Exploring Global Population Trends
A python analysis task using a population dataset to answer business style questions through filtering, aggregation and visualisation.
A python analysis task using a population dataset to answer business style questions through filtering, aggregation and visualisation.
This project was completed as part of the Generation UK Data Analyst programme, using a global population dataset. The objective was to explore demographic data across countries and continents and answer structured analytical questions using Python.
The aim of this project was to use Python to uncover regional population trends, identify outliers, and measure growth patterns over time to support demographic comparisons.
Imported CSV data into Pandas DataFrames
Inspected dataset structure and column type
Filtered data by year, continent, and population thresholds
Identified missing or zero-value population records
Calculated total population values using aggregate functions
Computed average population values for regional comparisons
Created metrics such as population growth between years
Used conditional logic to classify countries above or below regional averages
Created horizontal bar charts to compare population distribution across many countries
Used scatter plots to highlight population outliers
Selected visual formats based on dataset size and comparison goals
The following visualisations were created to support key analytical questions and highlight patterns and outliers within the population data.
Figure 1: Country population in 2007, highlighting countires with populations >1000.
Figure 2: Population distribution across Africa in 2010, it highlights substantial variation in population size.
Several countries recorded population values of zero in 2000, suggesting missing or incomplete data
Africa's population in 2010 was unevenly distributed, with a small number of countries accounting for a large share
Population levels across South America varied depending on the regional average
Only a small number of countries exceeded a population of 1000 in 2007
Europe experienced an overall decline in population growth between 2000 and 2010
Selected Python code snippets demonstrating data filtering, aggregation and time based analysis.
pop_2000 = population[population['year'] == 2000]
no_data = pop_2000[pop_2000['population'] == 0]
countries_no_data = no_data[['country name', 'continent']].drop_duplicates()
print(countries_no_data)
pop_year_continent = population[(population['year'] == 2010) & (population['continent'] == 'Africa')]
total_pop_2010 = pop_year_continent['population'].sum()
print(total_pop_2010)
africa_2010 = population[(population['year'] == 2010) & (population['continent'] == 'Africa')]
africa_2010 = africa_2010.sort_values('population', ascending=False).head(10)
countries = africa_2010['country name']
populations = africa_2010['population']
plt.barh(countries, populations)
plt.xlabel('Population')
plt.ylabel('Country')
plt.title('Population across Africa in 2010')
plt.show()
europe_pop = population[population['continent'] == 'Europe']

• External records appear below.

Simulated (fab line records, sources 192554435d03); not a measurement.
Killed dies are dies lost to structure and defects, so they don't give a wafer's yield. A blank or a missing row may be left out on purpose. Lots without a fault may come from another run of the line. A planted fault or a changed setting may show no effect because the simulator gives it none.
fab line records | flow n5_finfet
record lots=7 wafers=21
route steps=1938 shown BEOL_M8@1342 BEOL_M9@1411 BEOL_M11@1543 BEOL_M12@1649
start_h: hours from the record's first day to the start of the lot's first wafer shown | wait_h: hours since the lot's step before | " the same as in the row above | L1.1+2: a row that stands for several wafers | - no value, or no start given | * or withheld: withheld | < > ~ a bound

europe_pop_2000 = europe_pop[europe_pop['year'] == 2000]['population'].sum()
europe_pop_2010 = europe_pop[europe_pop['year'] == 2010]['population'].sum()
growth = europe_pop_2010 - europe_pop_2000
growth_percent = growth/europe_pop_2000 * 100
print(growth_percent)
pivot = europe_pop.pivot(index = 'country name', columns = 'year', values = 'population')
pivot['growth'] = pivot[2010] - pivot[2000]
top = pivot.sort_values(by ='growth').head(5)
print(top)
This project strengthened my ability to use Python, Pandas, and Matplotlib to explore large datasets and translate analytical questions into insights. While I am still learning Python, this task demonstrated my ability to translate analytical questions into code and communicate findings clearly through structured analysis and visuals.